Tuesday, September 13, 2011

same old shit

i wish i can ease this feeling.
i wish something miracle may come and rescue me this moment.
i wish i can simply blow all the obstacle
i wish no more tears for tomorrow
i wish the heart will beat a lil bit slower.
i wish i can be stronger than before.
i really need some motivation. come and motivate me people.

a very bad kickstart of new semester. tell me this is just a while.
Breathe,
im such a big girl,
I can handle my own things,



p/s : syukur, masih dapat ehsan dari mereka-mereka yang baik hati.

Monday, September 12, 2011

im back. FOR REAL

i'm back in parit raja land.
can't believe this were actually real.

what this new semester is all about?
not giving a shit, being strong, drama free, homesick no more,  housemates, goal.
cakap senang, eh tulis senang. but im hoping for real =)



p/s :  thanks to ifanita and kak lia for let me merempat.

Sunday, September 11, 2011

THANK YOU 4 MONTH BREAK.

what a great holiday! i think i am sacrificed with this pass 4 month. i really had so much fun. i learned a lot of new things. i meet variety of people. i get chances to experienced  a lot of new stuff and the best part is i'm capable to earned money and spend without guilty. hee

mari kita buat 4 month old break checklist.

earned money.
working in the office.
Secretary
engineer
how to make delicious sambal belacan macam emak punya.
done with my 7 type of kuih raya.
meet most of my good friends.
driving
site visit
get involve with board of meeting
done with beberapa juzuk.
baking
ETS with along.
makan sana sini.
putrajaya visit.
survey camp.
ramadhan with whole family.
dating
shooping.
eid mubarak.

so much of 4 month. i am so bless, grateful and lucky. TERIMA KASIH ALLAH. 












Tuesday, September 6, 2011

4 month of..

all the eating drinking all the fiesta all the hard work all the experience all the going out till late night with your friends all the fun with family all the excitement all the noise all the fireworks all the money spend without the guilty.

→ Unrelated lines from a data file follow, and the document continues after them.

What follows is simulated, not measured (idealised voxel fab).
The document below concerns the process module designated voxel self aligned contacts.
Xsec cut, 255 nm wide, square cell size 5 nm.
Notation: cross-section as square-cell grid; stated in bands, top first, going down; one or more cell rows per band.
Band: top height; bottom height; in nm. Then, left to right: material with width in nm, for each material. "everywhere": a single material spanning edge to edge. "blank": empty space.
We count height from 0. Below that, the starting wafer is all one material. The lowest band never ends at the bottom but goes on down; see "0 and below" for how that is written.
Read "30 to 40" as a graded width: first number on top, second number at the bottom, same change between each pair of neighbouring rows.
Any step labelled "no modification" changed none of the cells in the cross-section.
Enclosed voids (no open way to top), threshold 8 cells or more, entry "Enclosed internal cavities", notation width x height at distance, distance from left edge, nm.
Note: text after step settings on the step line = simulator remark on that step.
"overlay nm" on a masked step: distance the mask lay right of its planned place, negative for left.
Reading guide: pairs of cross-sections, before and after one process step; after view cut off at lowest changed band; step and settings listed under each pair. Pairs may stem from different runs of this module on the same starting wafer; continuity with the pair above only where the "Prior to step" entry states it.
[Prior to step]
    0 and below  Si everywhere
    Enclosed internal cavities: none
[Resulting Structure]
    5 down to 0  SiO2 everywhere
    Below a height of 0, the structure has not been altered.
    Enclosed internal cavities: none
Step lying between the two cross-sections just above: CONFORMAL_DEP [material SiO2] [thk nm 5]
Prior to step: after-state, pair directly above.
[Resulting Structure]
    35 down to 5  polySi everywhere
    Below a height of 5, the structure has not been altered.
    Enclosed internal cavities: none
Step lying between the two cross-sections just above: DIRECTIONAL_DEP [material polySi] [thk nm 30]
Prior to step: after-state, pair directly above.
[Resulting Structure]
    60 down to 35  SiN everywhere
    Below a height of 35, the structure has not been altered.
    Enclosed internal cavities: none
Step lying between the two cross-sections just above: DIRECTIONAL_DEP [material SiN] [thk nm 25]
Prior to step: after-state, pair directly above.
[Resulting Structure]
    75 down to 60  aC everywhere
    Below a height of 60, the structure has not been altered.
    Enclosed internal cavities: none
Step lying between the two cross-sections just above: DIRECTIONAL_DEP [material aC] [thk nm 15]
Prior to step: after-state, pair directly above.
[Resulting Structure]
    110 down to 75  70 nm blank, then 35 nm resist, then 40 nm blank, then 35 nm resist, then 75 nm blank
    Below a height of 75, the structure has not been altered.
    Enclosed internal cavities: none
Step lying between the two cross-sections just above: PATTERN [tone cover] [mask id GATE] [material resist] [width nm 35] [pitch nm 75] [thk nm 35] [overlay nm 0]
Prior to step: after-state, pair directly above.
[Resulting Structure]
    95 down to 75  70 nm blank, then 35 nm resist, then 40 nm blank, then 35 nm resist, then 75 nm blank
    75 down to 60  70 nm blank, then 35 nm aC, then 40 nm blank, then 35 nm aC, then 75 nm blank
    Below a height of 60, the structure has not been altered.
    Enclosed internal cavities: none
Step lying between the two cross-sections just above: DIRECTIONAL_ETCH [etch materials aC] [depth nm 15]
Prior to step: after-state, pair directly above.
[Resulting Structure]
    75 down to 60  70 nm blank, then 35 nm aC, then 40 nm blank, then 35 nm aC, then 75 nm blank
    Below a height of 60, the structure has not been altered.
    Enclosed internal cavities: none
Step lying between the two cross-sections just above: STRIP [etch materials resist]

its good to be HOME. i mean it's sooooo good to be home.

what's waiting you next.
all the classes all the me alone world all the tears all the missing part all the homesick all the books and calculator all the .. ok enough zuraini.  smack me hard this time.!  =(

p/s : xpe2, kalau ikut jam masih banyak masa lagi.     

Saturday, September 3, 2011

DEAR Mr. Max Cheah

I nearly got myself in trouble!

shit!
SHIT....

I was supposed to send this email to the client and being very formal, it's supposed to start with 'Dear Mr Max Cheah'.

I typed until the end and attached the necessary files and was about to click send...

Until I re-read and saw this...


Dead Mr Max Cheah,


Haha... I nearly pissed off the client. GReat?!



btw, officially announce that i'm free from EESB. so, needa back to my parit. PARIT RAJA. 


P/S: countdown buat kekasih hati. selamat mengejar bola di padang.